Diamond Foods (NASDAQ: DMND ) surprised investors once again on March 11 by beating the second-quarter earnings estimates, which sent the stock up around 10% the next day.
This company is working through a long term turnaround strategy that is still in its early stages. Despite headwinds, Diamond Foods produced good results.
Some of the talking points for Diamond Foods' second-quarter earnings release include:
- Adjusted non-GAAP EPS came in at $0.09 to beat estimates calling for $0.08
- Nuts segment continued to underperform due to high tree nut costs
- Gross margin expanded by 2.5% from prior year's second quarter
- Adjusted EBITDA rose 24.4% from prior year's second quarter
What this means for Diamond
Non-GAAP adjusted EPS doesn't paint a rosy picture for Diamond; the company actually recorded a loss of $15.1 million or $0.68 per share in the second quarter. The $0.09 in net earnings per share stems from the company's adjusted earnings of $2.6 million for the quarter, which strips out some non-recurring charges stemming from lawsuit settlements and debt warrant liabilities.
Net sales for the quarter essentially stayed flat from the year-ago period at $220 million, but the gross margin increased by an impressive 11%.
Diamond's snack segment, which includes the Kettle chips and Pop Secret popcorn brands, did very well with sales of $116 million, which represents 11% from the year-ago period. Along with the sales growth in the snacks segment, gross margin expanded as gross profit also increased 22% from the year-ago period.
Diamond has been warning about higher tree nut costs and the implications that this will have for its nuts segment. This quarter, sales from Diamond's nuts segment fell 10% to $105 million.
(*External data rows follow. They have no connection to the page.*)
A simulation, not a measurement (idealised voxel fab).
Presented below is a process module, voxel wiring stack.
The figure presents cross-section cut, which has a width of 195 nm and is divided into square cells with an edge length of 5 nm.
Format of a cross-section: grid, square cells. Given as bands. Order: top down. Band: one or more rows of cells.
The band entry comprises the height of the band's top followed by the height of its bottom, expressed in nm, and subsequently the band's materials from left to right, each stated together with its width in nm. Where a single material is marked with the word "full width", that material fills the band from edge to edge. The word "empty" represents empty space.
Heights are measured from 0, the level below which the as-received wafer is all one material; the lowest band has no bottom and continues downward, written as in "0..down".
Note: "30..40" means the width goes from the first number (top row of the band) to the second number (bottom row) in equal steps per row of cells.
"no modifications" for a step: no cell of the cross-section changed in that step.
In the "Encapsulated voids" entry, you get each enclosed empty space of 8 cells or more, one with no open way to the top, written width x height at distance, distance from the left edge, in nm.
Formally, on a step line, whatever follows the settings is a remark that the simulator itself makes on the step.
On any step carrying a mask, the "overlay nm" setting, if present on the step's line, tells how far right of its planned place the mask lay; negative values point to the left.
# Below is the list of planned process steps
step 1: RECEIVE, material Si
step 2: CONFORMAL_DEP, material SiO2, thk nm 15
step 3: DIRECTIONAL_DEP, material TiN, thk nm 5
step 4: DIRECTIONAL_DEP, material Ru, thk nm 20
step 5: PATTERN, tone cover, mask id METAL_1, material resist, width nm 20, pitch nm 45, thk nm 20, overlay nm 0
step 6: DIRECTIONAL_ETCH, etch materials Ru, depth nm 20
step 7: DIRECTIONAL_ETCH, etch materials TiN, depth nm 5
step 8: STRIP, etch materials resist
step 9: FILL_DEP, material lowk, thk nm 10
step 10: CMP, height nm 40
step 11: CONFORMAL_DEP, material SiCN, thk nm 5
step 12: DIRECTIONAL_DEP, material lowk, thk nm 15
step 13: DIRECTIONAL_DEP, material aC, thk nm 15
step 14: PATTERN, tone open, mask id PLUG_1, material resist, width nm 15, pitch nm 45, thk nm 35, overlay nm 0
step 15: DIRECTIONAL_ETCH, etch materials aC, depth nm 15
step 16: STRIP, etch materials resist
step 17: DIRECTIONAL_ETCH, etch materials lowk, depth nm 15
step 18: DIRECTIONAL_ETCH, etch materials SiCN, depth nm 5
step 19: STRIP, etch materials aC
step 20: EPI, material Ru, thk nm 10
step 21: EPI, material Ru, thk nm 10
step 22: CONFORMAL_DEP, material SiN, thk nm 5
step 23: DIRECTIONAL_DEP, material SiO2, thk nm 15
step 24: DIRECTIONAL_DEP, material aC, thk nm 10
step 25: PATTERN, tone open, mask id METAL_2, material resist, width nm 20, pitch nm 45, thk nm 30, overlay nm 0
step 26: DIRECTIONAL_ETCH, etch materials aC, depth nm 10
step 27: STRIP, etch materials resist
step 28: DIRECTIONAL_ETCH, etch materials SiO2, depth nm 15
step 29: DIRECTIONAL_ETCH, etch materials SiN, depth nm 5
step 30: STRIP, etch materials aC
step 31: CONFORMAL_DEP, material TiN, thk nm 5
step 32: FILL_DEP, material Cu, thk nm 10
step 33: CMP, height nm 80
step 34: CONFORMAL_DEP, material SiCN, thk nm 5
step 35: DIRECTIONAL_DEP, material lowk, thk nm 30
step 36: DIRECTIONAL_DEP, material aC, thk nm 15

The many odd charges from debt warrants and lawsuit settlement earnings can be difficult to interpret. In this situation EBITDA, another non-GAAP measure, can help us evaluate a company's operations and Diamond has done well by this measure. Diamond's adjusted EBITDA for the second quarter rose from $22.9 million a year ago to $28.5 million this year for a 24.4% rise.
In the second-quarter earnings release, Diamond Foods' management expressed concerns once again about tree nut prices going into the second half of the year. However they also said that they expect to overcome these problems, and year-over-year EBITDA should increase.
Long term debt is still over four times the value of stockholders' equity and the company's margins are still lower than those of most other packaged food producers. A debt restructuring last month will help with both of these issues moving forward. If Diamond Foods can post a few more strong quarters, this should give investors plenty to cheer about in the next several years to come.
Checking in on the competition
Two of Diamond Foods' much-larger competitors have earnings reports scheduled for this week. General Mills (NYSE: GIS ) and ConAgra (NYSE: CAG ) have reports scheduled for March 19 and 20, respectively.
Analysts look for General Mills to grow revenue modestly by around 1% from the year-ago period, and they expect earnings per share to grow to $0.68 from $0.64 in the year-ago period.
On the other hand analysts expect ConAgra to grow revenue by around 13% this quarter from the year-ago period, which reflects increases from the company's acquisition of Ralcorp in late 2013. Analysts expect earnings per share to come in at $0.60, up from $0.55 in the year-ago period.
Investors do not expect high growth in this corner of the investment universe. If the company can slow the bleeding of its nuts segment and continue to improve its efficiency, Diamond Foods could outgrow competitors on a relative basis for a long time to come.